Tuesday, May 1, 2012

Better Painting with Pen and Paper

This article is about a vital tool that can help anybody improve their miniature painting, but that I think gets too little attention in painting tutorials or blogs:
Can you really improve your results using a cheap notebook and a pen or pencil? Read on to find out.

 Towards the end of 2010 I started to keep records about my painting. Each time I put together a new paint scheme, I write detailed notes about what paints and techniques I used to achieve the results. I also try to keep track of the techniques I used and how they applied to a particular model.
At the most basic level, this is a major help when I want to repeat a paint scheme at a later date. It's easy enough to paint up twenty identical troopers for a Warhammer army using the same paints. It is quite another to try to add another ten months, or years later after you have moved on and forgotten everything.

I like to keep track of the paints used to create a certain shading gradient or the formula I can use to reproduce a particular shade reliably and quickly, over and over. In those cases when I do need to mix up a new formula to substitute for a paint that is no longer available, I write it down so I don't have to work out a new match later.
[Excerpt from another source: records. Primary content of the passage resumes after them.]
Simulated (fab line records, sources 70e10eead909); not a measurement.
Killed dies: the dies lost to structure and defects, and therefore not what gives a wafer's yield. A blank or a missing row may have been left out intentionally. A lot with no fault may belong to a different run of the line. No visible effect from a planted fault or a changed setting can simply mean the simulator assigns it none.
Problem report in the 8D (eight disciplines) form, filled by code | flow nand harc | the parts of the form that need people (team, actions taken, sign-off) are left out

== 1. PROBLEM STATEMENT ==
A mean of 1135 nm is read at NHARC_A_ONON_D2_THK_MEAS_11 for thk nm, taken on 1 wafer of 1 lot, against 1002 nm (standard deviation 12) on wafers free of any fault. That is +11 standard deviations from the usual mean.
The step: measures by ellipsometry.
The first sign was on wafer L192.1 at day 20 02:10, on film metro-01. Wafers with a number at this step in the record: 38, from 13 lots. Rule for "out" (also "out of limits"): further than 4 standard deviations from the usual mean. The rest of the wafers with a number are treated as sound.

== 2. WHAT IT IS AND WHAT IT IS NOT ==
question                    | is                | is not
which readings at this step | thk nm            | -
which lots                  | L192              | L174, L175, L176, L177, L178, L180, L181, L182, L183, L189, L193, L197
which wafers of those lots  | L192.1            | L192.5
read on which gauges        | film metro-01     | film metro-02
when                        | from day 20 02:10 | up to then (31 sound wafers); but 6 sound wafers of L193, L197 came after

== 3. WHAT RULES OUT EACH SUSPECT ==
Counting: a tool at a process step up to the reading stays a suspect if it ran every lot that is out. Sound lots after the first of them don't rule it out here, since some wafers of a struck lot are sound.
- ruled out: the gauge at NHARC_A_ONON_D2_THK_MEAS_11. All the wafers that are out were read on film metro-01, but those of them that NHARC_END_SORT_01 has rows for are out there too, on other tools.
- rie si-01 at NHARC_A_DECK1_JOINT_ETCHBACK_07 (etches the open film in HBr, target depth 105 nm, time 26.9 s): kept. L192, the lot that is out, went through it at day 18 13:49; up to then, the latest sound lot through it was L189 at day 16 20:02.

Keeping good records can also help to decide on improvements. If you achieve a great effect by accident on one model - write it down! Even if it's not the look you want for your current project, uou can refer back to it later and try to repeat it some place where it will look great.

Now, it is true that an actual book is not necessary. You could do all of this digitally and keep perfectly legible records on your computer, mobile device or cloud storage. If that works best for you, by all means, go for it. I find that I work best scratching notes onto a physical page, but I may just be old fashioned.